I sometimes reflect on what it is about Benedictine spirituality that makes it so appealing to those who encounter it. Perhaps it is the invitation to a mysticism of everyday life, a very ordinary way, by which our sacred yearnings are joined with the secular realities of our lives. This spirituality of the ordinary creates a milieu in which attitudes to prayer, peace, justice and love have not only permeated communities of monastics but significant numbers of people who are not. There is a rapidly growing sense in the wider monastic community that it is only through Benedictine Oblation [along with oblates, associates and tertiaries of order religious orders] that the charism of the religious life will survive the next 50 -100 years.
Why a Benedictine Oblate…….
Oblates are those who discern that G-d has called them to a balanced life of prayer and study and who have turned for advice, help and direction to the experience that monasticism has developed over the centuries. They are those who like me, keep the monastic ideal before them, even though they are not monks or nuns.
A very long time ago I discovered and visited the Anglican Benedictine community at St. Mark’s Abbey, Camperdown. Despite having been an active parishioner of some 40 years standing in a Melbourne suburban parish, I found at Camperdown and in that monastic community something that was missing from my spiritual life – Community – I discovered there a sense of belonging, an opportunity for meaningful relationship and an opportunity for service. This is something I believe many contemporary spiritual seekers yearn. It is through the community experience of work and worship, play and prayer that unconnected individuals become united in the knowledge that they are loved by the G-d of Jesus, and can commit to living in Christ’s name. In growing numbers, non-monastic people like you and I who already belong to worshipping congregations are also being drawn to monasteries. This is because our monastic sisters and brothers invite us to share in their community, and in an historic enduring way of life that brings home to them the practicality and promise of the Christian Gospel. Over time, as I got to know this Benedictine community and they got to know me I was invited to give form and substance to my association with them. I accepted, and for a year or so was a novice Oblate – confirming my life under the Rule of Benedict, living out in ordinary life the three promises of Obedience, Stability and Conversion of life (in-so-far as my life allows) maintaining an appropriate level of spiritual discipline and support and visiting and supporting the Camperdown community. A year or so as a novice confirmed my desire to make my Oblation and I did that by making promises about my participation in the Benedictine way of life before G-d, the Community and Abbot Michael King.

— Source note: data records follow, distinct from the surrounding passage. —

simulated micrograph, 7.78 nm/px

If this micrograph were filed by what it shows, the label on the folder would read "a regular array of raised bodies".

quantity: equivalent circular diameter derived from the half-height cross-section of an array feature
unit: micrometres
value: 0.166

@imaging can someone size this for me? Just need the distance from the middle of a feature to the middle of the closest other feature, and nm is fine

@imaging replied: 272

Today I am in no doubt that I am part of that community. I do not live in the enclosure but there is a sense that I do live in a monastery without walls. As a Benedictine Oblate I am generously supported by my community and by my family.
I am convinced that Benedictine monasticism is a very significant resource for the body of Christ – the Church, and for the modern world. The way I give expression to this conviction is through my Oblation to St. Marks Abbey. I know I am in good company. Many Christians around the world seeking meaning purpose and community in their spiritual lives are turning to monastic communities and joining as Oblates. Already the number of Oblates exceeds the number of professed monastics by a very wide margin – some estimates say there are 20 Oblates for each professed monastic. In the past ten years the growth in Oblate numbers has exceeded 75%. In my own community there are now just two professed religious and the community has over 80 Oblates
Forty years ago when I came to the conclusion that I did not have a monastic vocation I was wrong. I now think that I do have a monastic vocation, one that God had in mind for me all along, but one I was unable to identify until much later in life. One that is lived outside the monastic enclosure.
In conclusion permit me to quote the concluding chapter to Benedict’s Rule – Chapter 73
Whoever you may be [see, he is not just addressing monastics ! ], whoever you may be, then, in your eagerness to reach your Father’s home in heaven, be faithful with Christ’s help to this small Rule which is only a beginning. Starting from there you may in the end aim at the greater heights of monastic teaching and virtue… and with G-d’s help you will be able to reach those heights yourself. Amen.